The Tragic Death of Enlightened Interventionism

obed biden2 The Tragic Death of Enlightened Interventionism

Consider it a sign of the times: A senior Democrat calls for committing American troops to a new theater of conflict, and the news causes only the gentlest of ripples.

The Democrat in question was Senator Joe Biden, and the benighted land was Darfur.

 “I think it’s time to put force on the table and use it, and use it now,” Mr. Biden said at a hearing of the Senate Foreign Relations Committee last Wednesday.

Lest anyone miss the point, Mr. Biden added a few moments later: “If the President were asking me, I would use American force now. But that’s me.”

Those last three words, hovering somewhere between righteous anger and dry disappointment, pointed to what Mr. Biden and everyone else knows: The chances of imminent U.S. military action in Sudan are next to zero.

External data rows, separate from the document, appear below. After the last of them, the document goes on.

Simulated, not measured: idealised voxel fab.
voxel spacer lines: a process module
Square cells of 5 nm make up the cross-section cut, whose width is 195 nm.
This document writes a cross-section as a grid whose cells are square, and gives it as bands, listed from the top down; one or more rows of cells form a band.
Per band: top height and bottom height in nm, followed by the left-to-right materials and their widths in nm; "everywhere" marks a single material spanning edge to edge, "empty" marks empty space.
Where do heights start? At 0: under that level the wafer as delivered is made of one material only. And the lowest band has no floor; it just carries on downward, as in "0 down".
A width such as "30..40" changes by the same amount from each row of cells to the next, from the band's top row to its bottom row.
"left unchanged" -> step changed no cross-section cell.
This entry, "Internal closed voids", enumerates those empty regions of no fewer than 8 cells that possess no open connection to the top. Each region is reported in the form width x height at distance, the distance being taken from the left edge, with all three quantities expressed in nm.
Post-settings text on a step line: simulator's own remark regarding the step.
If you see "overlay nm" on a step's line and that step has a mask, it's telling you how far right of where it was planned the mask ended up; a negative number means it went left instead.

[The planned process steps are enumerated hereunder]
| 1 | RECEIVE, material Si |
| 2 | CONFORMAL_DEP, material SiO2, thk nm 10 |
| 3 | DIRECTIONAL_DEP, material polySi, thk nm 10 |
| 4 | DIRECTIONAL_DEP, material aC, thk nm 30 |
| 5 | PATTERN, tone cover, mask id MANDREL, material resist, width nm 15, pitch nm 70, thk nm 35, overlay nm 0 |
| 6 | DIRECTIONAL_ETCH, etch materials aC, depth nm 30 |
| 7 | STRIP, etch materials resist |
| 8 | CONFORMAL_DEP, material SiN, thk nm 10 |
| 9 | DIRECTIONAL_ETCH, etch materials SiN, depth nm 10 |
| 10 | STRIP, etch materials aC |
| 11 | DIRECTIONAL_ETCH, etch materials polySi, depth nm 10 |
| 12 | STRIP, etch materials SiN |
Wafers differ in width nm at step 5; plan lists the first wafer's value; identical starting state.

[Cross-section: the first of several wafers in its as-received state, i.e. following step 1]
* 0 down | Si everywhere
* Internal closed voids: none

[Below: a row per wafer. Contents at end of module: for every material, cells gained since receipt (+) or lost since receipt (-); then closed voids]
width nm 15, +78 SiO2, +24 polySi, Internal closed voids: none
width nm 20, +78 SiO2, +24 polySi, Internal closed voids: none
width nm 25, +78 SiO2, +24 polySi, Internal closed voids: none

The reasons for that have less to do with the specifics of Darfur than with the way in which the invasion of Iraq has stretched America’s capabilities and undercut the entire rationale for Western intervention in far-off lands.

Mr. Biden argued at the hearing that a mere 2,500 troops on the ground could change the situation in Darfur beyond recognition. Over the past four years, anywhere from 200,000 to 400,000 people have died as a result of fighting in the region.

Military intervention, Mr. Biden acknowledged, “will not solve the situation. But it will mean there will be 10, a hundred, 500, a thousand, 2,000, 5,000, 15,000 women who will not be raped, children who will not die, and people who will not just be murdered indiscriminately.”

It is a compelling, humane argument. But the administration and the bulk of the American public seem unlikely to be shifted by it.

Practicalities and realpolitik weigh against a U.S.-led intervention. The U.S. armed forces are at breaking point because of the demands of Iraq and Afghanistan. Pragmatists fear a backlash if the U.S. were to undertake military action in yet another predominantly Muslim nation.

And above all, Iraq is a mess. With the nation that was once supposed to represent a new flowering of democracy in the Middle East slipping ever deeper into blood-drenched chaos, the argument for American intervention anywhere else gets no traction—even somewhere like Darfur, where the context is utterly different.

Last November, Ken Adelman, an erstwhile member of the Defense Policy Board and one of the most vocal supporters of the push to remove Saddam Hussein, told Vanity Fair that “the idea of a tough foreign policy on behalf of morality, the idea of using our power for moral good in the world,” is dead for at least a generation. After Iraq, he said, “it’s not going to sell.”

To some political observers, Mr. Adelman’s neoconservatism is sufficient grounds to dismiss his views out of hand. But his central point—that American muscle can and should be used for good in the wider world—seemed very credible not so long ago.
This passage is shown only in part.